Considering new wiring? Depending on the age of your home, you may qualify for a new wiring credit.
“New wiring, if it’s installed right, is much safer and less likely to cause any type of outages, shortages or fires,” says Meehan. “It can be an insurance eligibility issue, too, because a lot of companies are not as keen to write old knob-and-tube wiring because of the fire risk. It could limit your options.
New wiring credit: 10 percent.
3. Impact-resistant roofing: Grab a hard hat
Your roof is a major concern to your insurance company. Not only does it take a beating from wind, rain, hail and hurricane-blown debris, but once it’s compromised, the damage costs on a home insurance claim can rise dramatically.
So it comes as no surprise that, as more and more impact-resistant roofing materials have come to the market, insurers have been increasingly willing to offer rate discounts to homeowners as an incentive to invest in a “hard hat” for their abodes.
Your state’s department of insurance can direct you to information about impact-resistant UL 2218 standard roofing material, which is graded as Class 1 through 4, with Class 4 being the sturdiest. Insurers may require that your roofing material be tested by an approved laboratory before issuing a credit. The upgrade may also net you a tax deduction.

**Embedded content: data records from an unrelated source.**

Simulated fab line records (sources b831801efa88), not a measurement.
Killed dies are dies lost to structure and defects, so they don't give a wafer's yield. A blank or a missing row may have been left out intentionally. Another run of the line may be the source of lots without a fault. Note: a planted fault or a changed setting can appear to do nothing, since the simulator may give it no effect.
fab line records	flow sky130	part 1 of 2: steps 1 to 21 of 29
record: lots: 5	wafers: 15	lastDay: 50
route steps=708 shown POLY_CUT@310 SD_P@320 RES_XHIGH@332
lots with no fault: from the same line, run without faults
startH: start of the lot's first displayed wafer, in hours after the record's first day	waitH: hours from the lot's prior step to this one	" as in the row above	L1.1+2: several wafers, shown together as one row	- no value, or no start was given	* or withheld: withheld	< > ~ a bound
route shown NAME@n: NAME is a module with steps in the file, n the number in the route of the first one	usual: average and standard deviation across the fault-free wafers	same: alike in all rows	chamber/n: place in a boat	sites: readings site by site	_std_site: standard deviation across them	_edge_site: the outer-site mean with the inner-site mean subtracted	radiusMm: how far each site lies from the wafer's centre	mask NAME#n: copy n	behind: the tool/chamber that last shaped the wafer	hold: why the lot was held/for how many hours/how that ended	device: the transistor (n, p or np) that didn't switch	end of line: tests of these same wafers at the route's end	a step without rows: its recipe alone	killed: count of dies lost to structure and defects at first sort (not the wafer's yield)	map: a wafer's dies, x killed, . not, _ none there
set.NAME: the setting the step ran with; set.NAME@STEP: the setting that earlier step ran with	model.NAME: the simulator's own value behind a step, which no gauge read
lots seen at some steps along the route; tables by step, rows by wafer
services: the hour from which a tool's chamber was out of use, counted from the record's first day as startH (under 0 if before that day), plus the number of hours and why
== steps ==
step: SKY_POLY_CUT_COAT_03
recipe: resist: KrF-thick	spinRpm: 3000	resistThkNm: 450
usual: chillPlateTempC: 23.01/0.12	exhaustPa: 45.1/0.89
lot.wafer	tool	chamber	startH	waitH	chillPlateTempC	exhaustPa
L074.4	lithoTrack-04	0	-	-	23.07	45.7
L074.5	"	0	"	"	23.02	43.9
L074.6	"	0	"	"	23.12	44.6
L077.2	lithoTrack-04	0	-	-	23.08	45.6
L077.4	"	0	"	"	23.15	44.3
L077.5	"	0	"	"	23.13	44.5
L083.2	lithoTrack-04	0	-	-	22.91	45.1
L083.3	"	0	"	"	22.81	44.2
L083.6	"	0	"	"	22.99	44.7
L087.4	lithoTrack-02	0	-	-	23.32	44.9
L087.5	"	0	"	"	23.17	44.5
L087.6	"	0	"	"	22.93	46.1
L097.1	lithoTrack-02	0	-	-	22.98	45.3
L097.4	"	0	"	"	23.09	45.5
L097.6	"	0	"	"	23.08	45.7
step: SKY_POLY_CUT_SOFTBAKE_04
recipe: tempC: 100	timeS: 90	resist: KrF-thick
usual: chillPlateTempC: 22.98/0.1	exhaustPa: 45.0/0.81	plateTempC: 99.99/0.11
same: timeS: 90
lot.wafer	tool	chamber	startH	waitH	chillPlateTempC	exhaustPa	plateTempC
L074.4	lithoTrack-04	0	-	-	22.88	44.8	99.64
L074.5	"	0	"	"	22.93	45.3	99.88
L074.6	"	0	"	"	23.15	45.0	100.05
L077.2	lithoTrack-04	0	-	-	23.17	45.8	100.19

“Insurers definitely are giving discounts for Class 4 because, if your roof blows off in a rainstorm or nor’easter, the water damage is going to be substantial, resulting in a much larger claim,” says Flannagan. “They definitely want you to protect yourself against that.”
Impact-resistant roofing credit: 5 percent to 10 percent.
4. Claims-free credit: No claims is good news
You know that good-driver discount the auto insurance companies offer? A claims-free credit is the home insurance equivalent.
The reason is pretty simple: Your absence of claims keeps more money in your insurer’s pocket. And increasingly, they’re willing to pass some of that savings on to you by shaving your home insurance premium.
“That’s a fairly new discount, but almost every year we’re seeing more companies add it,” says Flannagan. “People who have been claims-free for 10 years can get like a 20 percent discount. I think a lot of companies are trying to reward longevity.”
Even if you’ve had a claim, you may still qualify for a long-term customer discount upon renewal if you’ve been insured for a certain number of years.
Claims-free credit: 20 percent.
5. Homeowners association: Keep risk at bay
As strange as it seems, some home insurance companies will give you credit for the company you keep — as long as that company is in the form of a neighborhood homeowners association, or HOA.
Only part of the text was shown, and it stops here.